Often times, employers will ask what kind of discharge you received. They can take away your benefits, if you have any vested at that point.

Interviewer: What’s the next level from there?

Both Discharges May Prevent Your Inclusion in Veteran’s Benefits

Chris: That would be it for those two, for court-martial. For enlisted folks who get a bad conduct discharge or dishonorable discharge, that’s a repercussion. For an officer, if you’re at a general court-martial and you receive a dismissal, same thing.

It precludes you from certain veteran’s benefits. It precludes you from retirement. It precludes you from continuing service in the military, likely, will prevent you from working for the government.

Interviewer: Is there anything else, other than honorable discharge?

Chris: That’s a different avenue. It’s not part of the court-martial process. However, even if you do not receive that bad conduct discharge, or the dishonorable discharge, they can still take you to what’s called an “administrative discharge board.”

You can receive a recommendation for an honorable discharge, general, under “other honorable conditions,” or and “other than honorable conditions discharge,” which also can affect your veterans benefits and future employment, but kind of a separate conversation.

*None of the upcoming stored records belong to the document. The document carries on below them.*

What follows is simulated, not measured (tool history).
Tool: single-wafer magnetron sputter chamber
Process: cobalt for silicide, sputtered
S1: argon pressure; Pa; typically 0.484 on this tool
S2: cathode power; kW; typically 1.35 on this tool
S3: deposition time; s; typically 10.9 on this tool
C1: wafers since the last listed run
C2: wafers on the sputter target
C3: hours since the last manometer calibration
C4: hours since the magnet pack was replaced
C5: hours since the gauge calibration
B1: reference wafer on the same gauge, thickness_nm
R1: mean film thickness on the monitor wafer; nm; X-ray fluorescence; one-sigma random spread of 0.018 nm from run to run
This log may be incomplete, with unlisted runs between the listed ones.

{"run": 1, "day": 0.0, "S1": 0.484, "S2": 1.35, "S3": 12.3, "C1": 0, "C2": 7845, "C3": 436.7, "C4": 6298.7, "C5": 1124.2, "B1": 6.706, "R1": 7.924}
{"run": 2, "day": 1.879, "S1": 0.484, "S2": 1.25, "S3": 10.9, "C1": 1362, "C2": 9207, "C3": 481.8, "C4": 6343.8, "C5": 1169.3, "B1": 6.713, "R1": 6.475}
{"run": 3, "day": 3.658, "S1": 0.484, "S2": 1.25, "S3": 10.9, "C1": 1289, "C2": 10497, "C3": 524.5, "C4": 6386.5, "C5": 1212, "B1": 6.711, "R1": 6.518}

Can You Still Be Discharged from the Military Even if You Are Found Not Guilty?

Interviewer: Will you be facing the problem of a discharge hearing, no matter how your case is resolved or is it tied to the court-martial process?

Chris: Right. If you get a not guilty verdict that’s the end of the case. There cannot be any repercussions after it is concluded. To do so otherwise would be considered double jeopardy.

You Must Be an Active Military Member for Your Case to be Tried Under Military Jurisdiction

Interviewer: Is this process different for enlisted versus reservists, versus former military? At what point are you not held under this process?

Chris: If you’re a military member and you’re on active duty or on orders, this process applies to you.

Interviewer: What are the other statuses where it wouldn’t apply?

Chris: Just if you weren’t in the military or you were a guard member or reservist, not on orders. Essentially, if you’re wearing a uniform or you’re in the military, particularly active duty, court-martial always has jurisdiction over you.

Interviewer: What if you’re in the process of signing up for the military and you do something that is considered criminal? Have you ever run into that scenario?

Chris: Normally, and this isn’t a big area of law, but what happens in a situation like that is once you’ve taken your oath and you’ve signed your indoctrination paperwork, and you shift to boot camp, that’s when military jurisdiction would begin to apply to you. Before that, while they’re just simply recruiting you, it’s not going to happen.